Sripavan Second Tamil to Become Lankan Chief Justice

Sripavan Second Tamil to Become Lankan Chief Justice

COLOMBO: Justice Kanakasabapathi Sripavan will be the second Tamil to be Chief Justice of the Sri Lankan Supreme Court when he takes over on Friday following the retirement of Shirani Bandaranayake.

The first Tamil to hold the highest judicial post in Sri Lanka was Suppiah Sharvananda, who served between 1984 and 1988.

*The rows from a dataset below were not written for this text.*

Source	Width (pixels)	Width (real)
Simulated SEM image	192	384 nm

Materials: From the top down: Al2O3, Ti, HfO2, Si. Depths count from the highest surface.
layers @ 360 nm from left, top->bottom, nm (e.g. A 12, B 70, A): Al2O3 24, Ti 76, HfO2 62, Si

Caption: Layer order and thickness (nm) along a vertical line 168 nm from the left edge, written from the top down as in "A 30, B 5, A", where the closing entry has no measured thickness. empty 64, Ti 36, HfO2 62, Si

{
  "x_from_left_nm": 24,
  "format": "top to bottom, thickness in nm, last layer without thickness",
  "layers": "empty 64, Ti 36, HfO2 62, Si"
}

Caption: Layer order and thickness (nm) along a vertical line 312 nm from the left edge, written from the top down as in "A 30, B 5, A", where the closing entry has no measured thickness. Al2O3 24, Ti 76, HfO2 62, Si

Born in 1952, Sripavan was educated at the Jaffna Hindu College and the Law College in Colombo. After a short stint at the private bar in the late 1970s, he joined the Attorney General‘s Office as a government counsel. He rose to be Deputy Solicitor General before he was appointed a judge in the Court of Appeal.  He was party to many landmark judgments when he was raised to the Supreme Court.

As the then Chief Justice, Mohan Peiris, was due for removal on the grounds that his appointment was illegal, Sri Lanka’s new President, Maithripala Sirisena and Prime Minister Ranil Wickremesinghe, chose to be sworn in by Justice Sripavan rather than CJ Mohan Peiris. At any rate, Sripavan was the senior most Supreme Court judge.

Bandaranayake Retires        

Sripvan’s predecessor, Shirani Bandaranayake, had assumed office on Wednesday following her re-instatement through a Presidential order sacking Chief Justice Mohan Peiris. However, on re-instatement, she said that she would put in her papers for immediate retirement. According to her attorney, K.Neelakandan, she was not interested in the office but only wanted justice to be done to her, and that was done when she was reinstated.

UNP’s Reservations

However, political sources said that Prime Minister Ranil Wickremesinghe and his United National Party (UNP) did not want Bandaranayake to continue as  Chief Justice because she had earlier ruled that the draconian 18 th.Amendment introduced by former President Mahinda Rajapaksa was in accordance with the constitution.

The 18 th.Amendment had repealed the 17 th. Amendment to abolish the Independent Commissions and to lift the cap on the number of terms a President could seek. The 17 th.Amendment, which had set up Independent Commissions,  was the brainchild of the UNP.

The 18 th. Amendment was a blatant attempt to further beef up the already powerful Executive Presidency, an institution which the UNP had been wanting to abolish or drastically prune.

Despite the ire against Bandaranayake’s ruling on the 18 th. Amendment, the UNP was committed to reinstating her to prove that it is against arbitrary and capricious removal of judges bypassing the due process. Her reinstatement was put in the manifesto of the Joint Opposition Presidential Candidate, Maithripala Sirisena.